Bill Gates and Warren Buffett were in China last week to promote philanthropy, and they are expected to come to India in April. What sort of reception will they get here?
The two billionaires have already pledged to give away most of their substantial fortunes to charity. They have also been goading other fabulously rich men and women around the world to donate at least half their wealth to worthwhile causes. Fifty Chinese billionaires attended a successful dinner hosted by Gates and Buffett in Beijing, after initial fears that not too many would attend and agree to part with a slice of their money. It is to be seen how many Indian billionaires sign up for the philanthropy test in April.
There is big money out there. The Asia-Pacific Wealth Report 2010 published by Merrill Lynch and Capgemini says that there were 127,000 Indians with more than $1 million in investible assets in 2009, and they were collectively worth $477 billion. The latest list of the super rich brought out by Forbes magazine shows that India has a record 69 billionaires. The 100 richest Indians are worth $300 billion.
Even an average commitment to give away one-tenth of this pile— $47.7 billion or $30 billion, depending on which number you begin with— can make a huge difference. For example, the Indian government plans to spend $7.38 billion (Rs 33,214 crore) on primary education in the current fiscal year. Just think of what could happen if at least an extra $30 billion were available for primary education through philanthropy over a five-year period, say, through a mix of school building and education vouchers.
Commentary on the growing wealth of the richest Indians often involves an analytical error. Many writers compare wealth with gross domestic product (GDP) to make political points. The most recent example is an essay by writer Arundhati Roy: “(Hundred) millionaires hold assets worth 25% of our GDP.” That is highly misleading. Wealth and income are not strictly comparable. Wealth is what is accumulated over many years. GDP measures how much is produced in a single year in an economy, and that too in terms of value addition. The wealth of most people—not just Mukesh Ambani —is several times more than their annual income.
Calmer souls such as economist Raghuram Rajan also worry about the existence of such immense wealth in a poor country such as India. The way these fortunes have been made is also important. The list of Indian billionaires who have made their fortunes in areas where the government hand is most visible—real estate, mining, retailing, telecom and oil, for example —is too long for comfort. Those best placed to work the political system seem to have the best chances of getting ahead in India.

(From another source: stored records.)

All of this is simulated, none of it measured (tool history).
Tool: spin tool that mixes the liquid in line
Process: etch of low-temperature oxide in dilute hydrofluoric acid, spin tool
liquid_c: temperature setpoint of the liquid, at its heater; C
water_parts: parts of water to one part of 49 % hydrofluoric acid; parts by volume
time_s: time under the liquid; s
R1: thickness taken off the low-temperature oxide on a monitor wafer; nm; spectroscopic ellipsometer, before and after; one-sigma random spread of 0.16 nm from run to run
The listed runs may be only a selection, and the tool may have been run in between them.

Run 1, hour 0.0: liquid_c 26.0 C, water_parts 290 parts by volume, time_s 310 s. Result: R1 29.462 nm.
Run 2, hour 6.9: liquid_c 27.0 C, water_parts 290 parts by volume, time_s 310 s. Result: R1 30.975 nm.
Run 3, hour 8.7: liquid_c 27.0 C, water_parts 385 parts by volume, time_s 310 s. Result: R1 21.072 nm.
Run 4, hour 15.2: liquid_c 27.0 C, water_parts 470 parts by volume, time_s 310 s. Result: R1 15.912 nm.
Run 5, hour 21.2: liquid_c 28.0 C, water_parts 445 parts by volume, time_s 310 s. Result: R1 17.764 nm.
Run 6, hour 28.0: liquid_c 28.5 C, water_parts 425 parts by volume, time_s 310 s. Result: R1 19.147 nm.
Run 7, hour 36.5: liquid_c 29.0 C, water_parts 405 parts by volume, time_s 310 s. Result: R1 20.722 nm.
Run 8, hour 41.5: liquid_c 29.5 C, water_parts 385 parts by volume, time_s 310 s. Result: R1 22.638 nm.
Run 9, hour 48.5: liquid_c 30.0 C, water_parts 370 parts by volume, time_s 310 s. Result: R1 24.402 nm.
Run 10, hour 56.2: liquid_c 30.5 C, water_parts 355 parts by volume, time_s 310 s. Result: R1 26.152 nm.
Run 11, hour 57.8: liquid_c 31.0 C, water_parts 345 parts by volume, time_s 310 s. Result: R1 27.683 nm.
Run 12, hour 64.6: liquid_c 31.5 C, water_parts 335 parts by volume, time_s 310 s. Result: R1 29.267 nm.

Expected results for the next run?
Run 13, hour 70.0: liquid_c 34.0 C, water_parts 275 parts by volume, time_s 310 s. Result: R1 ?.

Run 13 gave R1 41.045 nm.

Gates and Buffett will come at a time when there are signs that genuine philanthropy is taking root in India. This philanthropy is quite different from corporate social responsibility, a fashionable public relations strategy funded by shareholder money rather than personal wealth. You should give from your pocket and the act of giving should ideally be without expecting anything in return. The Brihadaranyaka Upanishad exhorts human beings to develop the qualities of charity, compassion and self-control: Datta, Dayadhvam and Damyata, words that T.S. Eliot used in his most famous poem, The Wasteland.
The halo effect apart, Indian billionaires as a group may also have enlightened self-interest to consider. There are genuine worries about rising inequality and crony capitalism in India. There are early signs of a leftward shift in political discourse. Neither of these tides seems strong enough to undo economic reform or revive the destructive anti-rich rhetoric that we saw in the 1970s. Yet, Indian capitalism could be running into a legitimacy crisis and high-powered charity could play some role in polishing its image.
There is a close parallel with what happened in the US in the early decades of the 20th century. The early “robber barons” such as John D. Rockefeller and Jay Gould built the first great industrial enterprises in the country during the gilded age. Their business practices were red in tooth and claw, but there is little doubt that they helped the US emerge as the paramount economic power of the 20th century.
Their success did not save the robber barons from popular vilification. These men eventually gave away a lot of their wealth, especially in what is called the progressive era in US politics. They funded libraries, art galleries and universities across the country. It is impossible to figure out how much of this giving was to assuage guilt, how much was a ploy to deflect political pressure and how much was a pure attempt to share wealth with others. But Andrew Carnegie put it well: “The man who dies rich dies in disgrace.”